Thursday, January 19, 2012

PES: European Ratings Illegitimate

European Socialists Dismiss Rating Agencies
"A dozen anonymous analysts with no shred of legitimacy and a proven track record of gross inefficiency, effectively decided on Friday to make life much harder for millions of Europeans" declaed Sergei Stanishev, president of the Party of European Socialists (PES). "This is an international scam that has to stop."

Recent events have seen ratings agencies issue downgrades to 16 of the 17 Eurozone members, including Germany and France, in addition to a downgrade of the European Financial Stability Facility (EFSF), ostensibly because last Friday's downgrade of France and Austria mean that there were now insufficient AAA-rated guarantors for the efsf to have the top-rating, risk-pooling possibilities aside.

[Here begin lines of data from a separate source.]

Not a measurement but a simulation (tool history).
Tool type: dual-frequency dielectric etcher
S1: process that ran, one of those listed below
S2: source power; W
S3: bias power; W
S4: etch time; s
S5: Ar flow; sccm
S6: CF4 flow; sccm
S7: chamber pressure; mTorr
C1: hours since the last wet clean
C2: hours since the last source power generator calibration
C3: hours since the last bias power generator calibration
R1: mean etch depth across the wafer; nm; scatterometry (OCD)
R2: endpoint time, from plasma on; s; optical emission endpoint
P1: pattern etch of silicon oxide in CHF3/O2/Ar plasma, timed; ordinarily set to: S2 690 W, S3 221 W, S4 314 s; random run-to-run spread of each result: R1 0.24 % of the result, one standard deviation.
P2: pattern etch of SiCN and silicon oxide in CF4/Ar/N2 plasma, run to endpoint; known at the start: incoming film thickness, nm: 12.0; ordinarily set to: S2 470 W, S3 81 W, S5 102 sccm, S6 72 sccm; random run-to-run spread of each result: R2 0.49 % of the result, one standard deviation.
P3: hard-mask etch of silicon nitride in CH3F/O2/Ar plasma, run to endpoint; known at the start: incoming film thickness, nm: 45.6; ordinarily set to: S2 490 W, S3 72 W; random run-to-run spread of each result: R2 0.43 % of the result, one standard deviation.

Effects of a Ratings Downgrade
The de-facto effect of a ratings downgrade amounts to increased borrowing costs. This happens via loss of investor demand for the debt instrument in question.In fact, since institutional investors  are obliged specific risk/return characteristics to meet their fiduciary stndards and banks are obliged to specific capital requirements to counterbalance their positions just to meet the Basel rules, the process is fairly automated.

In the case of a sovereign ratings downgrade, it means that a country's government -as well as the citizens and taxpayers- face increased borrowing costs. This can make a huge difference when it comes to hard budgetary line-items such as healthcare, education, and national defense. This is the reason that the recent behavior of ratings agencies with regards to the EU and its member naionts has been an issue of such serious concern. What's worse, is that corporate debt from a country is ALWAYS rated less safe than sovereign debt, meaning that there are secondary effects in the private debt markets. 

Is it Legit?
Principly, the concern is that these higher costs are being imposed due largely to political bias on the part of the rating agencies and associated parties. In fact, during the 1990s, it emerged that right-wing Canadian sources were attempting to pressure Moody's ratings analysts to downgrade Canadian sovereign debt. This was ultimately done in order to help find a justification for the Liberal party's budget slashing agenda in 1993. 

A further point to consider, is the role of CRAs during the sub-prime mortage derivate story in the mid-2000s. At that time, rating agencies were handing out AAA ratings to issues of junk-debt. In exchange, the three main ratings agencies made massive revenues, as the issuing partie who paid the ratings agencies compensated well for free AAA ratings. Officially, it was all disguised as "consulting fees". Since this behavior came to light, leading to an explicit ban on such practices in the US in the 2009 Dodd-Frank Act, the ratings agencies have been looking for opportunities to send the message that they have stopped given away high ratings and intend for their ratings to actually be taken seriously. What better target than sovereign debt then. After all, states DO NOT pay for the services of the rating agencies, so there so is no incentive to give away ratings.